Introduction
Scenes are the building blocks that construct your narrative arc. But first, what is a scene?
A scene is a single moment or event, set in a place and time, that contains a character or characters acting and reacting to events and each other. A scene will usually include all or most of these elements:
Setting: where and when this scene takes place
Characters: who is in the scene
Action: whether it’s a car chase or two characters sitting down for coffee and a heart-to-heart discussion
Dialogue: if there are two or more characters present in the scene; also internal monologue, even if there’s only one character present
Emotions: of the point-of-view character (internally) and others (externally)
The majority of your book will likely be in scenes rather than in pure narrative form. With scenes, the reader can see, hear, and feel what is happening.
Scenes build on each other, with one scene inexorably leading to the next. Scenes raise tension and conflict ever higher as the story progresses and the success of the character’s quest to achieve her goal becomes more in doubt.
Occurrence versus event
Scenes will have an external goal and an internal (character) goal, as well as a story goal to drive the narrative arc forward.
One of the best ways I’ve heard this described is in The Scene Book, by Sandra Scofield. She says a scene has two elements, one on the surface and one underneath, which she calls Occurrence and Event.
If a husband and wife are sitting in an elegant restaurant sipping their wine and having a conversation while waiting on their food, that’s the occurrence. That’s the surface, the setting, the characters, the actions, the dialogue.
During the conversation, the wife is trying to figure out why her husband has been so distant recently. Is he having an affair, does he no longer love her, is he stressed about work?

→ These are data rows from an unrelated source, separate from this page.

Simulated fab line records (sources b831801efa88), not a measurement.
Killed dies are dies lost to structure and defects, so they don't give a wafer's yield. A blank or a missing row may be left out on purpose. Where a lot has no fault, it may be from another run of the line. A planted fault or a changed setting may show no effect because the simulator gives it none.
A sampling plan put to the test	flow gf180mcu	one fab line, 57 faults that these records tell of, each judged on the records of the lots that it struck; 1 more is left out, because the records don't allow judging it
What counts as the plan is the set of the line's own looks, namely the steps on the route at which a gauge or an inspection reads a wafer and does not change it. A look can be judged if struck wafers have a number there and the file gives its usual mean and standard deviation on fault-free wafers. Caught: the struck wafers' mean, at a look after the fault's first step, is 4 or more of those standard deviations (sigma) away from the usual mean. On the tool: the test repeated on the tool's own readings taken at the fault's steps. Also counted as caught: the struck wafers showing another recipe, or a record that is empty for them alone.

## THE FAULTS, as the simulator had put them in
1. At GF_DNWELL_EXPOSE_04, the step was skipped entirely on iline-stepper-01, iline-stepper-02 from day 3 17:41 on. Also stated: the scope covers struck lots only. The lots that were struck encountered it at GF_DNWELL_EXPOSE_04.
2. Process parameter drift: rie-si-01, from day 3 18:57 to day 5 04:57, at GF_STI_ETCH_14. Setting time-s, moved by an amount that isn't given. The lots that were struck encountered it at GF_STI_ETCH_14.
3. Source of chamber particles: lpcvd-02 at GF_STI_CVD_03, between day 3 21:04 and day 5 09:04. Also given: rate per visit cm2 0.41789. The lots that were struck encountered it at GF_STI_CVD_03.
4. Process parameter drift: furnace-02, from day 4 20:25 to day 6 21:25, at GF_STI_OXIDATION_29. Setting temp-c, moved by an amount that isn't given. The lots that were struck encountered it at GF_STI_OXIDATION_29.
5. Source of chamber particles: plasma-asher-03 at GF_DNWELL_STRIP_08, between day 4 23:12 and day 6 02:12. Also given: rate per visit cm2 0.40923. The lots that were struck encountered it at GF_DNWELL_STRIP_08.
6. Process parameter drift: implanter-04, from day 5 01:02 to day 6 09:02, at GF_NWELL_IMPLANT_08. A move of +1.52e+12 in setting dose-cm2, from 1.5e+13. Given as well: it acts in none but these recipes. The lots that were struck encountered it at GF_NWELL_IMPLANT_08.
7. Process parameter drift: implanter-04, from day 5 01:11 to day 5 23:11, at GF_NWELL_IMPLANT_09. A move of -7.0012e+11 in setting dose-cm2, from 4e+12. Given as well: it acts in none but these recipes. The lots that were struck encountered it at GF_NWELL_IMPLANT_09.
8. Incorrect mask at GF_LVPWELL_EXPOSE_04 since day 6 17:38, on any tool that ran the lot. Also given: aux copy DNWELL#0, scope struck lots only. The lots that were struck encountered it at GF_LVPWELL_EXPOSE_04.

That’s the underlying event. This will be composed of her internal thoughts and emotions, and may spill into the dialogue if she has the nerve to start asking him questions.
Add in character actions, reactions, and emotions if he gets angry and slams his cloth napkin to the table and storms out.
Then she will have an internal, emotional reaction to his actions, perhaps her internal thoughts about what just happened as well as her external actions to apologize to the waiter while she cancels the meal and pays the bill. Not to mention her internal emotions of being publicly embarrassed by the commotion.
Then she has to walk out of the restaurant and call a taxi while everyone watches her with pity or curiosity (action). She wonders if she should go home or to a friend’s house for the night (internal thoughts/emotions).
The occurrence or surface scene presents the underlying event that drives the story forward, raising tension and conflict.
We’ll use this example a few times below as we discuss writing your story in scenes.
Crafting scenes
Think of each individual scene as a small story to itself. It should generally follow the same narrative arc as a full story, but in a shorter, condensed frame. It is a single moment in time, whether the scene lasts five minutes or several hours. It will generally be in a single location, unless the characters are in a car traveling or something similar, but even then, the actual location of the scene is contained in the car.